Zurück
Eröffnung: Fri, 12.12.2025 | 20 Uhr
Großer Saal
13.12.2025 - 01.02.2026

vacuum. Annual Exhibition 2025/26

The final exhibition of the year is a showcase traditionally reserved for the members of the Salzburger Kunstverein, this year guest-curated by magazin53a.

What ancient philosophers deemed as “horror vacui”—the absolute and terrifying emptiness —contemporary quantum mechanics conceives as a space full of particle fluctuations and unrealized possibilities. These two seemingly opposed understandings of the vacuum complement each other: they form a paradoxical notion of something that simultaneously signifies absence and potential, displacement and condensation.

Nine artistic positions—Ani Gurashvili, Ulrike Königshofer, Melanie Moser, Luz Olivares Capelle, Martin Sommer, Manuel Tozzi, Francisco Valença Vaz, Bartholomaeus Wächter, and Kay Walkowiak—explore what emerges when spaces appear with gaps and absences. The artists approach the vacuum as both scientific phenomenon and theoretical concept. Their works span psychic, medial, and urban thresholds. They investigate chemical transformations. They reveal heterotopic structures of desire and cyclical conceptions of time.

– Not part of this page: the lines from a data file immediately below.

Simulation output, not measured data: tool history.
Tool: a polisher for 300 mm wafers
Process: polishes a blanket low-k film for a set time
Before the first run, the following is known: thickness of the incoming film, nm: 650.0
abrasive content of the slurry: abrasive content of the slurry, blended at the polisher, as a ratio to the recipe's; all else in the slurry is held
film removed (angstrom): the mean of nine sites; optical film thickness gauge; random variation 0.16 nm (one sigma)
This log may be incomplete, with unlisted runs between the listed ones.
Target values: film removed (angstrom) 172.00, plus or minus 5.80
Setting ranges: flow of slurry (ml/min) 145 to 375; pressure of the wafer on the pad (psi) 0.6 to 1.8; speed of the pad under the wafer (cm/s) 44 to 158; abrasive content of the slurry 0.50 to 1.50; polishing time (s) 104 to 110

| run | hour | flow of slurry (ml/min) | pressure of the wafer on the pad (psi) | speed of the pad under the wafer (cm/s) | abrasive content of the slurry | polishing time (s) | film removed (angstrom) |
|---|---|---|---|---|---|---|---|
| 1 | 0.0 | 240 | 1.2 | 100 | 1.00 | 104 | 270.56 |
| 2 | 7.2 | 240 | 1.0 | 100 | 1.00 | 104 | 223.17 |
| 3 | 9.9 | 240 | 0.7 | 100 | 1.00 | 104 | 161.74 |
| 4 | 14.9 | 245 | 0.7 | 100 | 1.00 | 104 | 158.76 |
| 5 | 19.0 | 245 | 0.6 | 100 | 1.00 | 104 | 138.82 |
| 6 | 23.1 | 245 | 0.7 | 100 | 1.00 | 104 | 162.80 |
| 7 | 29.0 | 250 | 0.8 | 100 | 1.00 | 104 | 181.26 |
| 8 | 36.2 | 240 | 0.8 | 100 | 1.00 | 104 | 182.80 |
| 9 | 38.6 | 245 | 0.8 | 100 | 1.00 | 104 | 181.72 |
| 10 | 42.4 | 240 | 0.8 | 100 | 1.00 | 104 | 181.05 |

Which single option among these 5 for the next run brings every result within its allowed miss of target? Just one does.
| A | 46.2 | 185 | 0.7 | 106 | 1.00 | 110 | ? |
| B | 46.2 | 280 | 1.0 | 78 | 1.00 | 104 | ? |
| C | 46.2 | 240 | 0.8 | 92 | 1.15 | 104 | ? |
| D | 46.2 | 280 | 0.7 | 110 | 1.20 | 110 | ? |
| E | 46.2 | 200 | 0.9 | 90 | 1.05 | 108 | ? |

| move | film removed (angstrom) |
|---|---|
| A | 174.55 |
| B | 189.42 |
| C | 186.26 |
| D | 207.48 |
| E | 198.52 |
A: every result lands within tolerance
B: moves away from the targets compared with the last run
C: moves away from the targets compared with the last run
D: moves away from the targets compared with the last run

Rather than an empty void, this exhibition understands the notion of vacuum as a set of conditions that shape our perception of space: what becomes visible, what is withheld, and what structures our attention.

Artists: Ani Gurashvili, Ulrike Königshofer, Melanie Moser, Luz Olivarez Capelle, Martin Sommer, Manuel Tozzi, Francisco Valença Vaz, Bartholomaeus Wächter, Kay Walkowiak.

Curators: magazin53a

magazin53a is part of the Association for the Encouragement of Fine Arts in Salzburg and deals with the artistic and cultural scene in the city and region of Salzburg. This includes museums, art associations, galleries and various events. The multi-faceted reporting generates attention for exhibitions and projects and establishes a comprehensive discourse on the art and cultural landscape of Salzburg and beyond. With a feuilletonistic approach, the magazine produces a broad public for the contemporary art scene and serves as a platform for interlinking institutions and discourses. Young authors in particular are committed to a new art criticism.

Art needs space. Salzburg (actually) has plenty of it. The house number 53a of an unused vacancy becomes a program and symbol for a gap to be filled in our cultural coverage.